Skip to main content

Unit information: Financial Mathematics 34 in 2020/21

Please note: you are viewing unit and programme information for a past academic year. Please see the current academic year for up to date information.

Unit name Financial Mathematics 34
Unit code MATHM5400
Credit points 20
Level of study M/7
Teaching block(s) Teaching Block 2 (weeks 13 - 24)
Unit director Dr. Kovac
Open unit status Not open
Pre-requisites

MATH11300 Probability 1, MATH11400 Statistics 1 and MATH20008 Probability 2

Co-requisites

None

School/department School of Mathematics
Faculty Faculty of Science

Description

Unit Aims

This unit provides an introduction to the mathematical ideas underlying modern financial mathematics. The aim of the course is to understand the pricing of financial derivatives and apply these ideas to a variety of option contracts. In particular, the course will give a derivation of the Black-Scholes option pricing formula.

Unit Description

In 1973 Black and Scholes solved the problem of pricing a basic financial derivative (a product based on an underlying asset), the European call option. They assumed that the market had no arbitrage, and hence determined a unique fair price of the option. This course develops the sophisticated mathematics required by the subsequent explosion of trade in increasingly complex derivatives.
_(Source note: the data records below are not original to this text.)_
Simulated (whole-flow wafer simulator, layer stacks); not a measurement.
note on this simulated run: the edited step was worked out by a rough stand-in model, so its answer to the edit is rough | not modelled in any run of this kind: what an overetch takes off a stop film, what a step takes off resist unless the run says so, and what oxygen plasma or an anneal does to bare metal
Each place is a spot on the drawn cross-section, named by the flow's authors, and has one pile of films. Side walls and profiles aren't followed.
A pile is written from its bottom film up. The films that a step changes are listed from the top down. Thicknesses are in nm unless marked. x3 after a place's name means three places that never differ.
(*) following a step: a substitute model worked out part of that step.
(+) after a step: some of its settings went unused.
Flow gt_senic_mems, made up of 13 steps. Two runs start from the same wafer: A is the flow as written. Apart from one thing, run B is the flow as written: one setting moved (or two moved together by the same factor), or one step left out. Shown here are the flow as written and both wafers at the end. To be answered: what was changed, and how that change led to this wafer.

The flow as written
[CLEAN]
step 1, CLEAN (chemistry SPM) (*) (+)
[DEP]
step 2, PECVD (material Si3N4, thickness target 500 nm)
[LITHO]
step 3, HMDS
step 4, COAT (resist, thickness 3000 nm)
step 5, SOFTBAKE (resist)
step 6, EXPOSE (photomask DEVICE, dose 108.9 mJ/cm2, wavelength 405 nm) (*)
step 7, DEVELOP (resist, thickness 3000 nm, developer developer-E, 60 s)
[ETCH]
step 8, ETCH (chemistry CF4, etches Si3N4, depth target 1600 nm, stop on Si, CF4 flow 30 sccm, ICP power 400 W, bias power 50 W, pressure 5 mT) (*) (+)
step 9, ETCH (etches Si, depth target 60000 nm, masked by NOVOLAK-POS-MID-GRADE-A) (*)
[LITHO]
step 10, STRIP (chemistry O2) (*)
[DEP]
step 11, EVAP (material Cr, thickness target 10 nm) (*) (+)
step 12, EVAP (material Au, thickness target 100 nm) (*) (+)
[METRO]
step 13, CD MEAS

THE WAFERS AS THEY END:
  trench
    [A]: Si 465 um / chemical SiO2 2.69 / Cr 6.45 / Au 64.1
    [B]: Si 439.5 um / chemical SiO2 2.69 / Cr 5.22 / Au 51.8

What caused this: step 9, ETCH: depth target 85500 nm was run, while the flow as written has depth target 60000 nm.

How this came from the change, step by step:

We first analyse a very simple model with just two time points where trading is possible. All basic ideas are already explained in this setting, including the notion of a risk-neutral probability measure. The theory is then extended to general discrete models with an arbitrary number of periods using martingales. In the second half of the course we model asset prices in continuous time by exponential Brownian motion, and informally introduce stochastic calculus. The final part of the course will consider the pricing of derivatives and the Black-Scholes formula.

Relation to Other Units

The unit builds from and applies ideas from Probability 2 and complements Financial Risk Management.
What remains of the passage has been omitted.